One of the state’s three major environmental groups announced today that they will not endorse a candidate for governor.
“Despite the poor condition of New Jersey’s environment, the candidates have so far said little to acknowledge these serious environmental problems, and they have yet to offer solutions,” said Environment New Jersey Executive Director Dena Mottola Jaborska.
Instead, the group is releasing a list of what it considers the 10 most pressing environmental issues the state is facing – among them the creation of more solar and wind energy-related jobs and stopping the development of a coal power plant in Linden – that they hope the candidates address. They’ll hold town halls and will invite all three major candidates (including independent Christopher Daggett, a former DEP commissioner and regional EPA administrator) to talk about the issues there, as well as participate in an environmentally-centered debate.
The New Jersey Chapter of the Sierra Club this week endorsed Daggett over Democratic Governor Jon Corzine – who the group endorsed in 2005 — and Republican gubernatorial nominee Chris Christie.

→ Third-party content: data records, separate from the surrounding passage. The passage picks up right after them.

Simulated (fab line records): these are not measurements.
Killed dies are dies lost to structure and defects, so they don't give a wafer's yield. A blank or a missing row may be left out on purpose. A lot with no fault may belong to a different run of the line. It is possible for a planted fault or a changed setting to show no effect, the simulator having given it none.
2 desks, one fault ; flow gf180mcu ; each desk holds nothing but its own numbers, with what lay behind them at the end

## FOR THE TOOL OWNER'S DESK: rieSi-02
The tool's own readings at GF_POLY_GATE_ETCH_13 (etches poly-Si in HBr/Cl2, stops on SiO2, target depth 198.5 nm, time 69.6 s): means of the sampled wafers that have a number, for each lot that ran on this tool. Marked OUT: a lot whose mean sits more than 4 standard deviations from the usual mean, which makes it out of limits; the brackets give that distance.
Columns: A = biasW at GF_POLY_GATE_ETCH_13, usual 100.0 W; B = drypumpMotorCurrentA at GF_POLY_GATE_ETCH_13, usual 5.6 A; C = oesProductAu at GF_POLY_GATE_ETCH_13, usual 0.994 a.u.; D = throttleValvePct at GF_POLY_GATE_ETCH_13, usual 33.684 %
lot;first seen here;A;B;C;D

Mottola’s group did not start endorsing political candidates until last year.
The state’s other major environmental advocacy group, the New Jersey Environmental Federation (NJEF), is in the midst of its endorsement process.
“If we made the decision strictly on the interview we’d endorse Chris Christie. If we did it on past work and resume it would be Chris Daggett. If we did it on knowing exactly what you were going to get, we’d endorse Governor Corzine,” said NJEF Campaign Director David Pringle, who said his group could withhold an endorsement but has backed a gubernatorial candidate since it was founded in 1985.
"Despite Governor Corzine's best efforts to distort, skew, and distract from his record of abysmal failure, he cannot escape the strong and growing dissatisfaction New Jerseyans have with him. This is no more apparent than in the governor's poor support among Democratic Party ‘base' voters," said Assemblyman Jay Webber (R-Morris Plains), the Republican State Chairman. "Governor Corzine failed to earn the endorsement of two prominent environmental advocacy organizations for his reelection campaign, and recent polls show weaker than expected support among African American and Hispanic voters. If Governor Corzine can't convince his core supporters that he deserves to be reelected, why should anyone else think so?"